Episode 172: The Project Whisperer
This episode is sponsored by The PMP Exam Simulator:
I have an interesting confession to make... I love curling. Yes... I really enjoy that sport where the players slide stones over ice towards a target area at the far end of the playing field. I love to play it and I love to watch it as well. And, you might ask, what does that have to do with project management? Our guest Pam Stanton (http://www.pamstanton.com) will explain the connection between the two in our interview when we talk about her book and practice called The Project Whisperer.
But you'll not only hear how curling & project management connect, you'll also learn what a project whisperer is, how you can benefit from being a project whisperer and what the first steps are for you to become a project whisperer. And of course... we are giving away 2 copies of her book. One copy - as always - is reserved for our premium listeners and one copy is up for grabs. To win the book please go to our Facebook Fan Page, look for the post about the book giveaway and leave a comment.
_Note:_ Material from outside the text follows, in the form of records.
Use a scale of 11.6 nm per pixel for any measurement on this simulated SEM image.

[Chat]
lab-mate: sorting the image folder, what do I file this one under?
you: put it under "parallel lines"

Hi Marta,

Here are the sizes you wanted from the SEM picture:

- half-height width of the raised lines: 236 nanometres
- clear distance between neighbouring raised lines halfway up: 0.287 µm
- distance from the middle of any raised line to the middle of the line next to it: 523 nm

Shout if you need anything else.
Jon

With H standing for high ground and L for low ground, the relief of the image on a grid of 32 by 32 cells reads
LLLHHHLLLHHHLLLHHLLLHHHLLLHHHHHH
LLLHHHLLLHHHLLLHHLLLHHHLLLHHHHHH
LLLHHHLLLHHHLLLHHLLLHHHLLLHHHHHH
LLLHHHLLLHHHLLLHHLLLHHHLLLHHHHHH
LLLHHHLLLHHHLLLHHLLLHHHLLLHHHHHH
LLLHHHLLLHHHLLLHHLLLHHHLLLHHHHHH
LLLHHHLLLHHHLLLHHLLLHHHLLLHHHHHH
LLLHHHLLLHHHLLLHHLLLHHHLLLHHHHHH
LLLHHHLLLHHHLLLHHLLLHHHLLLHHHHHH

By the way... did you miss me last week? Or did you not even notice that we didn't publish an episode? But for all those among you who actually noticed and where wondering "where is this week's PM Podcast?" we skipped it, because... drum roll please... I am happy to announce that I became a US Citizen. I got sworn in on Friday and you can imagine that I had my mind on other things.
Below are the first few pages of the transcript. The complete transcript is available to Premium subscribers only.
Cornelius Fichtner: Hello and welcome to Episode #172. I am Cornelius Fichtner. This is The Project Management Podcast™. Nice to have you with us.
I have an interesting confession to make. I love curling. Yes! I really enjoy that sport where the players slide stones over ice towards a target area at the far, far end of the playing field. I love to play it and I love to watch it as well. And, you might ask, what does that have to do with project management? Well, our guest Pam Stanton will explain the connection between the two in our interview when we talk about her book and practice called “The Project Whisperer”.
But you'll not only hear how curling and project management connect, you'll also learn what a project whisperer is, how you can benefit from being such a project whisperer and what the first few steps are for you in order to become one. And of course, we are giving away 2 copies of her book. One copy, as always, is reserved for our premium listeners and one copy is up for grabs. To win this copy, please go to www.facebook.com/pmpodcast, look for the post about the book giveaway and just leave a comment.
Are you preparing for the PMP® Exam? Yes? Do you want to measure if you are ready? Yes again? Our very own PM Exam Simulator™ will help you do exactly that. It contains 1,800 realistic sample questions in a simulated testing environment. We are launching this new PM Exam Simulator™ on March 25th 2011. Stop by at www.pmexamsimulator.com and get a 20% launch discount simply by signing up to our launch newsletter. That's PM Exam Simulator .com. And yes, it’s PM Exam Simulator.com - there is no second “p” in there.
By the way, did you miss me last week? Or did you even notice that we didn't publish an episode? Well, for all those among you who actually did notice and were wondering "where is this week's Project Management Podcast™?" Well we skipped it, because... drum roll please... I am happy to announce that I became a US Citizen. I got sworn in on Friday and you can imagine that I had my mind on other things. But now, let's get back to project management.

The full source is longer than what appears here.